Python Pandas: How to Split Strings into Lists or Columns Using Pandas str.split()
Splitting string data into separate components is a common task in data cleaning and preparation. Names need to be separated into first and last, addresses into street and city, or delimited values into individual fields. The Pandas str.split() method handles all of these scenarios efficiently, letting you split strings across an entire Series or DataFrame column in a single operation.
This guide covers how to use str.split() to produce either lists within a Series or separate DataFrame columns.
Understanding str.split() Syntax
Series.str.split(pat=None, n=-1, expand=False)
| Parameter | Description | Default |
|---|---|---|
pat | The delimiter string or regex pattern to split on | Whitespace |
n | Maximum number of splits per string. -1 means no limit | -1 (all splits) |
expand | If True, returns a DataFrame with each split in a separate column. If False, returns a Series of lists | False |
Pandas' str.split() is different from Python's built-in str.split(). The Pandas version is accessed through the .str accessor and operates on an entire Series at once, handling NaN values automatically.
Sample DataFrame
The examples below use this DataFrame:
import pandas as pd
df = pd.DataFrame({
'Name': ['John Smith', 'Alice Johnson', 'Bob Williams', 'Eve Davis'],
'Team': ['Boston Celtics', 'Portland Trail Blazers', 'Detroit Pistons', 'Atlanta Hawks'],
'Salary': [50000, 65000, 48000, 72000]
})
print(df)
Output:
Name Team Salary
0 John Smith Boston Celtics 50000
1 Alice Johnson Portland Trail Blazers 65000
2 Bob Williams Detroit Pistons 48000
3 Eve Davis Atlanta Hawks 72000
Splitting Strings into a List (Series of Lists)

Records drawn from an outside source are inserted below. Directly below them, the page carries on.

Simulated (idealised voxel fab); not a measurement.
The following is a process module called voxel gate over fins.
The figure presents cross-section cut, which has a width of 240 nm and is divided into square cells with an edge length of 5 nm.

When expand=False (the default), str.split() returns a Series where each element is a list of the split components:
import pandas as pd
df = pd.DataFrame({
'Name': ['John Smith', 'Alice Johnson', 'Bob Williams', 'Eve Davis']
})
# Split each name into a list of parts
name_lists = df['Name'].str.split(' ')
print(name_lists)
print("\nType of each element:", type(name_lists[0]))
Output:
0 [John, Smith]
1 [Alice, Johnson]
2 [Bob, Williams]
3 [Eve, Davis]
Name: Name, dtype: object
Type of each element: <class 'list'>
Each cell now contains a Python list. This is useful when you want to keep all parts together in a single column.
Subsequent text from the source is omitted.